Cheers To Cherries | L’Orenta Nuts
February is National Cherry Month but it is never too late to talk about this delicious and healthy fruit.
Cherries appeared on earth about 3,000 years ago, between the Black and the Caspian Seas.
The earliest mention of cherries is in Theophrastus (372-272 B.C) “History of Plants”. It indicates that cherries had been cultivated for hundreds of years in Greece.The plant comes from the Turkish town of Cerasus and it is in Turkey that we find the largest cherry production in the world. King Charles V of France planted over one thousand cherry trees in his gardens at St. Paul and Tournelle in the mid 1300’s. They were brought by colonists in Europe later in the 1600s for large production.
In the US, it was back in 1847 that Henderson Lewelling was the first man to plan cherry trees in the Northwest. Later on, his younger brother Seth Lewelling created the sweet cherry that is the most famous today: the Bing. Seth was a strong supporter of President Lincoln and that is why he named the next cherries he created Lincoln varieties.
Today, Washington State is the region where most of the sweet
cherries grow in the country. There are more than 1,000 varieties of cherries in the United States, but fewer than 10 are produced commercially.
Cherries are related to plums and have the shortest period between flower blossom and harvest of any tree fruit (60-75 days). Cherry trees are extremely beautiful to look at when they blow during the spring because they are covered of white or pink blossoms. Once they are done blooming, the cherries are popping out !
They have a thick, rich, and almost plum-like texture.
Sour cherries are used for preservatives and other cooking preparations.
It exists 1,000 different types of cherries, but only a few of varieties are commonly cultivated:
The sweet cherries are self-sterile and are the best to grow for an orchard or if you have a large garden. You will need at least two or three trees because they need to pollinate each other.
The Stella cherries are a relatively new self-pollinating dwarf cultivar. Stella cherry trees do not require a second compatible tree for cross-pollination.
The sour cherry trees are much smaller than sweet cherries and are self-fertile.
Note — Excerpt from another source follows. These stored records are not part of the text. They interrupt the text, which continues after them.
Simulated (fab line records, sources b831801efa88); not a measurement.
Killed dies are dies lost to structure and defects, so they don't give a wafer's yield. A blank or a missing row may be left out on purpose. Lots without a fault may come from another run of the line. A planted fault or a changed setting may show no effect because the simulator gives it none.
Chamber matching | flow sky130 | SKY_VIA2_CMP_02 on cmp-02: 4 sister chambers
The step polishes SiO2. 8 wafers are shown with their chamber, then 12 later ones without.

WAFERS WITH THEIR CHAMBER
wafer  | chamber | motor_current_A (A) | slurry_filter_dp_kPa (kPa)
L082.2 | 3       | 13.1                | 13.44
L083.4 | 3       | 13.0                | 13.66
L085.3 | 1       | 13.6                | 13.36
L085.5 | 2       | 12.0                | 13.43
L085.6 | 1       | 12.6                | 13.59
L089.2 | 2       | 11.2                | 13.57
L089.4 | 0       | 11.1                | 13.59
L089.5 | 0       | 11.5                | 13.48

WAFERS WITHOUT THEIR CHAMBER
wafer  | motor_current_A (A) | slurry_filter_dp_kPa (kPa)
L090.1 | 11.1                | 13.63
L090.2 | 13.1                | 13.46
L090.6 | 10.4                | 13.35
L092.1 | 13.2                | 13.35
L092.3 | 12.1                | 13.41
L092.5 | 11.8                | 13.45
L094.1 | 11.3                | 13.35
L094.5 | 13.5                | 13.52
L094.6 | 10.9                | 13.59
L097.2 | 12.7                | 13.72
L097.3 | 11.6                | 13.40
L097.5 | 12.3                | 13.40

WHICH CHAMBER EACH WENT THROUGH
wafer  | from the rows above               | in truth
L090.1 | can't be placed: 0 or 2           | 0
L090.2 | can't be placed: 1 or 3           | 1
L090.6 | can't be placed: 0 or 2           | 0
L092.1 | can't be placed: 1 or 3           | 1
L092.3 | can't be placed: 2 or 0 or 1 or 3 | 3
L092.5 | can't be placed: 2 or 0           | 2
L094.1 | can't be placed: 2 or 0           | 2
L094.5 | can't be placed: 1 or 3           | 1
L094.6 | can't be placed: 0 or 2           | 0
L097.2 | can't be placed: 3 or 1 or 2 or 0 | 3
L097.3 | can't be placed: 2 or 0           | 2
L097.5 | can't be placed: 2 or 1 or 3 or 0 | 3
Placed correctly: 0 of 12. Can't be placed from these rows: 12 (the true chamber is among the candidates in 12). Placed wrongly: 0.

You have to know that cherries need ample space, air circulation, and water maintenance to thrive. But individual climate needs can vary within cherry varieties: Bing cherries are rated for USDA zones 5 through 9 but Black Tartarian cherries are restricted to USDA zones 5 through 7. If you want to try the adventure, ask your local garden center about the varieties that are best for your region. Follow these steps:
Pick the site. Cherry trees need full sun, good air circulation, and space—about 30 to 40 feet between individual trees.
Prepare the site. Light, sandy soil types with good depth are best to go for.
Planting the Tree
Planting the tree. To plant a standard-sized cherry tree, you have
to dig a hole about the size of the root-ball. Set the rootstock with the graft union, a few inches below the soil surface. If the sapling is a bare root tree, spread the loose roots evenly down into the planting hole. Then, fill in the hole with soil and tamp down firmly, leaving a little of the root-ball showing above ground.
Like many other red fruits, cherries are very beneficial to our health.
Know that all the cherries varieties are highly nutritious and packed with fiber, vitamins, and minerals. Some evidence suggests that they can also enhance exercise performance. Finally, they improve sleep quality and are super easy to add to your diet!
Can you make eating cherries even better? Yes by adding chocolate to it! This is what we did with our delicious milk chocolate cherry red. This gluten free treat full of milk chocolate, white chocolate and cherry flavors is the perfect choice to share with your guests or to bite with your cup of coffee. They are tasty and pretty to look at: we polish them with a glossy look.
In order to conserve their look and taste, do not put them in the fridge! Chocolate absorbs other odors that can cause the chocolate to taste unpleasant. Moisture from the fridge can result in “sugar bloom” which means the sugar rises to the surface and discolors the chocolate. Although it has no effect on the flavor, it doesn’t look too appealing. Store your chocolates in a dry, cool place, ideally between 65 and 70 degree F. Seal your chocolates in an air-tight container and keep them away from sunlight or direct artificial light.